‘It is a hardly a secret how institutions filled with political nominees function. What criteria will the NDEC use to determine whether the content of a social media site is illegal or harmful’
The dust has not settled on the controversy raised by the amendments that the Information and Communication Technologies Authority is proposing to put forward to the Government, as contained in its Consultation Paper released for public circulation, with a view to regulating the use and addressing the abuse and misuse of social media in Mauritius. It’s not likely to settle any time soon in view of the intention of Opposition parties to challenge any such amendments before the Supreme Court. While most stakeholders are in favour of some form of regulation to address the abuse and misuse of social media, doubts have been expressed about the real motivation behind these proposals. Will they serve to control what gets circulated on social media and silence any opposition to the government?
* Though it’s a welcome and laudable initiative to have circulated its Consultation Paper on proposed amendments to the ICT Act, one cannot help wondering why the Government chose, through ICTA, to take this route rather than press ahead as it is wont to do to get the amendments voted by Parliament on the strength of the strength of its comfortable majority. What could be the reasoning behind the Government’s initiative?
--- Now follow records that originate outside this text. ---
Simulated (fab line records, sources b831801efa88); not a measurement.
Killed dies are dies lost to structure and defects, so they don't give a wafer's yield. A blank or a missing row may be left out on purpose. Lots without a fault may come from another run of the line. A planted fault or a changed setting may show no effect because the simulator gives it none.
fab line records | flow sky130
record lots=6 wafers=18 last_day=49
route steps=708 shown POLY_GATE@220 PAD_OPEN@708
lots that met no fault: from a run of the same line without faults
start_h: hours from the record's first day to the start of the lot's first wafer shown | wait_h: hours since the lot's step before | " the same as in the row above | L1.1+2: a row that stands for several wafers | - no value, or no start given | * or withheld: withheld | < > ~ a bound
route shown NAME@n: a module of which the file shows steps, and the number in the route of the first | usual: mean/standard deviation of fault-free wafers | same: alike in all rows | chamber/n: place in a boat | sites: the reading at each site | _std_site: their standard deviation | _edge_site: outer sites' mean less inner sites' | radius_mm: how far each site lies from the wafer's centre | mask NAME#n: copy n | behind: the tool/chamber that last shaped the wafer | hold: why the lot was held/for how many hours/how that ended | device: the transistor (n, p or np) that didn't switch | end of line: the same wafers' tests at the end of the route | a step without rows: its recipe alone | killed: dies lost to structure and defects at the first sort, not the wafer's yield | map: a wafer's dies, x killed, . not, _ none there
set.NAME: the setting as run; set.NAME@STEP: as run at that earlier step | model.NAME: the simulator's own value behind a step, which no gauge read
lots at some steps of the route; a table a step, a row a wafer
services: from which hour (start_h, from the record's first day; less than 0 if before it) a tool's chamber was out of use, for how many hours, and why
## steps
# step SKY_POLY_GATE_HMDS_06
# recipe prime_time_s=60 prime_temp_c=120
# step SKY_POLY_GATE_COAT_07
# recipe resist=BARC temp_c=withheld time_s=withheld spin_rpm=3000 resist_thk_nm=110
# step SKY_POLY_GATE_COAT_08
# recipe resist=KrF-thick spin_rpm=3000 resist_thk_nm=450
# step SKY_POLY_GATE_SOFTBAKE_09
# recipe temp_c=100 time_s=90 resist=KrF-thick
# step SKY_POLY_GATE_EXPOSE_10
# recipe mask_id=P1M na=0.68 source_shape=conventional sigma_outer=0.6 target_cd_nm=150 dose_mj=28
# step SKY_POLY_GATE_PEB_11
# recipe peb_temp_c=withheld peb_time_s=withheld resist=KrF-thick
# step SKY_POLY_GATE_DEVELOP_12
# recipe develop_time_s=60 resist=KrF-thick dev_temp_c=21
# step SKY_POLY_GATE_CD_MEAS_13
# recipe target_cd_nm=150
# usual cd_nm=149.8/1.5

Possibly the ICTA wants to show its good faith by giving the impression that it wants to engage in a dialogue with the public before suggesting any amendments. We know how much abuse has been made under the legislation with the arrest of individuals on mere complaints from members of government.
* Does it look like the proposed amendments in their current form, as proposed in the Consultation Paper, go against the provisions in relation to our democratic values and freedom of expression as enshrined in the Constitution of Mauritius?
Social media freedom is covered by the provision in relation to freedom of expression just like press freedom. Any fundamental right may be derogated from provided the derogations are justifiable in a democratic society.
The Information and Communication Technologies Authority (ICTA) regulates or curtails the harmful and illegal contents on the internet and other information and communication services.
* If we were to go by the values – ideological, philosophical, etc – of our judiciary, can it be anticipated what would likely be the position of our Judiciary on the proposed amendments to the ICT Act? What do past judgements of our Supreme Court inform us about the values it feels strongly about?
The Supreme Court has always struck down legislation that it considered incompatible with constitutional provisions. The Constitution is the supreme law of the land by virtue of section 2 of the Constitution which reads as follows: ‘This Constitution is the supreme law of Mauritius and if any other law is inconsistent with this Constitution, that other law shall, to the extent of the inconsistency, be void.’
* Most social media users and the public generally might agree on the principle in favour of some form of oversight over social media content, as several jurisdictions cited as examples in the Consultation Paper are undertaking, but others are plainly against any form of oversight. Is that an option?
That social media should be regulated in order to prevent any abuse is necessary, even laudable – provided that the regulations comply with the Constitution. There should not be any regulation that removes or severely restricts the right to freedom of expression
* With a view to “addressing the abuse and misuse of social media in Mauritius”, ICTA contends that “not only legal but also technical enforcement measures would be required”. Thus, its proposal to intervene upstream by first identifying “whether the online content is an illegal and harmful content” before taking the action to curtail such content. Sounds reasonable to the layman, but could that be construed as an usurpation, by an executive organ, of judicial power that can only be exercised by a court of justice?
By proposing to intervene before a message isreleased in order to determine whether it is illegal or harmful, the ICTA is purely and simply sowing the germs of pre-censorship in the realm of social media.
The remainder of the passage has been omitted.